Reviewed-by: John Stultz <john.stultz@linaro.org>

thanks
-john
Christoph Hellwig Oct. 17, 2018, 9:51 a.m. UTC | #2
On Tue, Oct 09, 2018 at 03:20:41PM -0700, Joel Fernandes (Google) wrote:
> One of the main usecases Android has is the ability to create a region
> and mmap it as writeable, then drop its protection for "future" writes
> while keeping the existing already mmap'ed writeable-region active.

s/drop/add/ ?

Otherwise this doesn't make much sense to me.

> This usecase cannot be implemented with the existing F_SEAL_WRITE seal.
> To support the usecase, this patch adds a new F_SEAL_FS_WRITE seal which
> prevents any future mmap and write syscalls from succeeding while
> keeping the existing mmap active. The following program shows the seal
> working in action:

Where does the FS come from?  I'd rather expect this to be implemented
as a 'force' style flag that applies the seal even if the otherwise
required precondition is not met.

> Note: This seal will also prevent growing and shrinking of the memfd.
> This is not something we do in Android so it does not affect us, however
> I have mentioned this behavior of the seal in the manpage.

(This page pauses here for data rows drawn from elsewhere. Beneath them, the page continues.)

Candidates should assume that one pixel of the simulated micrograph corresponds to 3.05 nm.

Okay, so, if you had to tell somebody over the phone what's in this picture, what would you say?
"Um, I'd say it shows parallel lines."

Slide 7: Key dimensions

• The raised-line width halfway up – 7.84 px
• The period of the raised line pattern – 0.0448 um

This seems odd, as that is otherwise split into the F_SEAL_SHRINK /
F_SEAL_GROW flags.

>  static int memfd_add_seals(struct file *file, unsigned int seals)
>  {
> @@ -219,6 +220,9 @@ static int memfd_add_seals(struct file *file, unsigned int seals)
>  		}
>  	}
>  
> +	if ((seals & F_SEAL_FS_WRITE) && !(*file_seals & F_SEAL_FS_WRITE))
> +		file->f_mode &= ~(FMODE_WRITE | FMODE_PWRITE);
> +

This seems to lack any synchronization for f_mode.
Joel Fernandes Oct. 17, 2018, 10:39 a.m. UTC | #3
On Wed, Oct 17, 2018 at 02:51:55AM -0700, Christoph Hellwig wrote:
> On Tue, Oct 09, 2018 at 03:20:41PM -0700, Joel Fernandes (Google) wrote:
> > One of the main usecases Android has is the ability to create a region
> > and mmap it as writeable, then drop its protection for "future" writes
> > while keeping the existing already mmap'ed writeable-region active.
> 
> s/drop/add/ ?
> 
> Otherwise this doesn't make much sense to me.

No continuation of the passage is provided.